Wait, What Am I Saying?
Poems that mean things you maybe didn't mean them to mean. If you see what I mean.
Isn’t the whole point of a poem to mean more than what’s being said? Some poems, certainly, are written with a subtext in mind. Others are descriptions, pure and simple. Then there’s the poem you write as a description, only to re-read it later and discover that you described more than you meant to.
THIS WOULD BE A GOOD TIME
This would be a good time
for a change in the weather
for bitter winds to slow and draw some deep moist breaths
for arid frosts to melt and dream of mercy
This would be a good time
for a season of night-long rains
endless and soft from sundown to dawn
silently tapping stone-hard earth to loam
rinsing ash and dust from weary air
to compost in the soil like tears.
This would be a good time
for mild days swelling warm around noon
for long still days when soil can catch its breath
and welcome the night’s rainfall, welcome seed
for days whose noon heat quickens root and leaf
then eases cool again – no sear, no spark.
Not to say there is any forecast
for a change in the weather
not to say we would agree on how to change it
if the change was ours to make, only to say
this would be a good time.
THE LIGHT WHEN THINGS ARE CHANGING
There must be a word that painters know for the light
when things are changing – the way the sun’s rays,
at certain times and angles, seem to mix with just a drop
of indigo darkness, just enough to deepen
every shadow, large and small, to trace the outlines
of every leaf and roof-tile and banner, every field of sky,
their colors concentrated, poignant as inlays in ebony; just enough,
that single unseen indigo drop, to change daylight into a reminder
that night is coming.
Autumn, long ago, when I noticed,
for the first time, this shadowed clarity – earth and sun, I thought,
angling toward winter, and for years I watched for it,
a sign of the season’s turning; but now, in springtime,
I see these softer, newer colors dappled, defined
by their own coming midnight. Will it be true
in summer, too, I wonder? Is the sun changing,
slowly, the way it touches earth? Or have my eyes,
over years, grown like a painter’s in one way
at least, more able to discern, in every season,
every changing moment, how color and darkness
mix and hold each other, outline and deepen
the truth of light in shadow, shadow in light?
[You can listen to an audio version of the poems using the little widget above the photograph. Extra audio-popcorn this time, sorry about that.]

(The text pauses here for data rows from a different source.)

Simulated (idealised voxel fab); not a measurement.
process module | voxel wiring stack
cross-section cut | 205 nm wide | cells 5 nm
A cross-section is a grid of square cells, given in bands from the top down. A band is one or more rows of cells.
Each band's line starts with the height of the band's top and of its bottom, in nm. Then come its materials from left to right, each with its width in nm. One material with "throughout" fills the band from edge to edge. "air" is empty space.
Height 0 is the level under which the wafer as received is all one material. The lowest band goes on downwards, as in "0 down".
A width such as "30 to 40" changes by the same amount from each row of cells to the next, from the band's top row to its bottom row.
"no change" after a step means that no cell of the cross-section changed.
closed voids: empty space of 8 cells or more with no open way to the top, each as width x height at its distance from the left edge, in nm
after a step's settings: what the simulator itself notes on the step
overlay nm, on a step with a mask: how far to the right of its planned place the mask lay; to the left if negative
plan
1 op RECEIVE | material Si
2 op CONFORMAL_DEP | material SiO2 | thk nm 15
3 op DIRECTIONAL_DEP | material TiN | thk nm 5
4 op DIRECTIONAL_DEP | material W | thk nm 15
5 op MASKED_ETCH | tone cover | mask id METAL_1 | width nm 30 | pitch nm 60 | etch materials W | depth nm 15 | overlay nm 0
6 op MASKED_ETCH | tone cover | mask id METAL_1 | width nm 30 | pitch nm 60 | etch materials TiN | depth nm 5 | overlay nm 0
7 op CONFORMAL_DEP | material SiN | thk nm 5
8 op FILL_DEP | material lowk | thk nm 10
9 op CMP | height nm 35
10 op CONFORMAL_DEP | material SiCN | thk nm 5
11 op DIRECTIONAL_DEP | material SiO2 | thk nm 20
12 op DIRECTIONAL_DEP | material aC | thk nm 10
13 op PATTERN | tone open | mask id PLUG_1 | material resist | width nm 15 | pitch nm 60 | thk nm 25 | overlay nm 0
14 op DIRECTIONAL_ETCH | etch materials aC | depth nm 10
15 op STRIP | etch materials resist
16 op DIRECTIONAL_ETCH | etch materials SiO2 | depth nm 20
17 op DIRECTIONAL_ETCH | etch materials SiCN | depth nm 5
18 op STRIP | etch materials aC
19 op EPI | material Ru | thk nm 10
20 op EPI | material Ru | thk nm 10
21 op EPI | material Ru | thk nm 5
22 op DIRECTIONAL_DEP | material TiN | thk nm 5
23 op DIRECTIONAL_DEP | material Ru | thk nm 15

I wrote “This Would Be a Good Time” over May and June in 2022, and I knew exactly how many things I was trying to talk about in one poem. After years of drought and several horrific wildfire seasons, my state was heading into another hot, dry summer. Nationally, campaigns for the midterm elections were heating up, and the leak of the Dobbs decision had added fuel to an apparently unquenchable fire that threatened to consume the well-being and lives of millions of women. I was, in all ways, parched for some different weather; not expecting it any time soon, just wishing it would come.
“The Light When…” was written in 2013, and I could have sworn I was writing nothing but a description of what happens when the seasons change and the sun’s beams hit the earth at a different angle. When I read it again a couple of years ago, it finally occurred to me: You goof, this is a poem about mortality. How did you miss that while you were writing it? Well, I did miss that. I was busy describing what I could see, as clearly as I was able; in the process I ended up describing something else that was there to be seen even though I hadn’t seen it yet. If that seems odd to you, I promise it seems odder to me.
What I mean to say is: Sometimes a poem knows more than the poet does. And some of the best poems happen when the poet forgets what she thinks she knows and just pays attention.
my mom used to talk about the magic hour of light both in the morning and evening- that little drop of indigo. How cool is that.
So good, thanks for sharing! You are definitely not the first person in history to have spoken more truth than you were aware of at the time you spoke it :) And it’s lovely!